Before the introduction of the participatory budgeting (PB) system, the budget of Seoul City had been allocated and spent, in most cases, in accordance with the government-led process outlined by the Seoul City Ordinance on Financial Operation. Every July, the Ministry of the Interior distributed the budgeting guidelines to the local governments, which then delivered it to all departments, so that they could make budget allocation decisions for next year based on the guidelines and submit their budgets to Seoul Metropolitan Council 50 days before the beginning of the next fiscal year.

 
Challenges

The biggest problem with this budgeting process is that it does not sufficiently reflect the opinions of citizens as taxpayers, who are affected most directly by the financial plan. This top-down approach to budgeting based on the decisions made by city officials and a small number of experts had been accepted as standard procedure and those who were able to express, as well as how they expressed, their opinions about the budget had been determined exclusively by the governments.

Since the launch of the local government system in Korea in 1995, the government has introduced a wide range of direct democratic projects, such as the “Citizens’ Suit,” “Recall Election,” and “Citizens Initiative,” in a bid to allow the local government system to take root and citizens to exercise their right to participate in the decision-making process.

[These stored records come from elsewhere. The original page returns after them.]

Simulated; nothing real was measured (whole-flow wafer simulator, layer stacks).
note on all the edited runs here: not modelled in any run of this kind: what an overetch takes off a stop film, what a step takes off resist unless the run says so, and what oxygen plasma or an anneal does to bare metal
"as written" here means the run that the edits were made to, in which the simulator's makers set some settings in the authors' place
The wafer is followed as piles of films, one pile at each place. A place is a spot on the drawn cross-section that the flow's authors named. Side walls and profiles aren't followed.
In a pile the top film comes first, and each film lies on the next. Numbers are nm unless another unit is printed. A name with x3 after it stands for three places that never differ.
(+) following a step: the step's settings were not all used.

Unfortunately, however, the government made little effort to lay the foundation for the direct democratic process in the area of finance in public administration. Even in the late 1990s, when the basic framework for citizen autonomy was established with the enactment of the Local Autonomy Act and Local Finance Act, the PB system was excluded from any discussion in the field of public administration. It was only in 2003 that the Presidential Committee on Government Innovation and Decentralization finally included the adoption of the PB system in its “Roadmap for Decentralization.”

Civic society, on the other hand, showed interest in making the PB system law as early as 2001. In 2013, the Budget Monitoring Network, a government budget watchdog, officially proposed the introduction of the PB system to local governments, which motivated civil society organizations in all regions to call for the enactment of a PB ordinance in each region.

The top-down approach to the budgeting process prior to the introduction of the PB system excluded taxpayers, the main agent of financial democracy, from the area of finance, an important axis of public administration. Without citizen engagement, the traditional budgeting process was fraught with misallocations of public financial resources and failed to reflect local residents’ needs for funding in their everyday lives.

 

Objectives

Seoul City adopted the participatory budgeting system, which allows citizens to propose how and where to spend a portion of the citywide budget and then has the Participatory Budget Council deliberate on the proposals, as a solution to the lack of citizen participation and failure to reflect their opinions in the budgeting process.
 

Actions& Implementation

The ultimate purpose of Seoul City’s PB system is to promote citizen engagement in the budgeting process. To that end, Seoul City holds discussions on how to improve the system early every year with the Participatory Budgeting Committee, civic organizations, and financial experts.

For this year’s PB management, Seoul City formed a financial democracy taskforce and held over 20 discussions to draw up plans for PB projects.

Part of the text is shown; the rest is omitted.